# New Pup - New Owners



## Peekay (Dec 11, 2017)

Hi guys, 

We got our pup Larsson, 5 days ago, he is 8 weeks old today. He is absolutely amazing! Affectionate when tired, playful and full of energy for half an hour when he's awake then back to sleep again. 

I was just wondering if anyone has any pointers in training him, his name, commands etc.

We're training him with puppy pads at the minute and he has been really good. He has his crate in our bedroom with an area to himself, which contains a puppy pad. He sleeps for a few hours then will wake and relieve himself before going back to sleep. 

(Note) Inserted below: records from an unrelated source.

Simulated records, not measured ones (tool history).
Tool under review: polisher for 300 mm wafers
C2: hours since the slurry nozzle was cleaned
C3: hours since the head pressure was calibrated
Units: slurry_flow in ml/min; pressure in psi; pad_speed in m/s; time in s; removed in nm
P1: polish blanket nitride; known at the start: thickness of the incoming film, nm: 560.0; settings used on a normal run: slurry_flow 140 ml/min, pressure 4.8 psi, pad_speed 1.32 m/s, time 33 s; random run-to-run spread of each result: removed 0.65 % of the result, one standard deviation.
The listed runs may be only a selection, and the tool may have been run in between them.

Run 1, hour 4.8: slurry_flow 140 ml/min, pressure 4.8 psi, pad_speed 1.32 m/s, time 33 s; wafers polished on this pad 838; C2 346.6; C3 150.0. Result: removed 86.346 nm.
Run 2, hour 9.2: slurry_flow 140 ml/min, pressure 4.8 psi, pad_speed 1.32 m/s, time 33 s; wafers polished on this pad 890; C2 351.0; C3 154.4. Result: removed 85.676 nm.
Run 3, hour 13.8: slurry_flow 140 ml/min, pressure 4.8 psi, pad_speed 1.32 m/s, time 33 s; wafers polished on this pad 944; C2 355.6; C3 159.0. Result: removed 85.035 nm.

At the moment we're just kind of winging it. So any pointers, articles, youtube videos that helped anyone would be greatly appreciated. 

Thabks


----------



## LuckyCockapoo (May 29, 2017)

What a cutie. 

YouTube videos are the easiest and most accessible. Zak George will pretty much teach you all you need to know - with a fair few adverts mixed in! Kikopup is often longer, may be more advanced. Literally those two will get you to not needing anything else. And then practice. 

A great bonding exercise I did was hand touches. Hold you hand flat out (vertically), when the pup touches it with their nose - “yes!” and give them a treat. They’ll get it in no time. Switch hands, hold higher, lower, etc. Creates a very simple bonding exercise that helps teach them to learn.


----------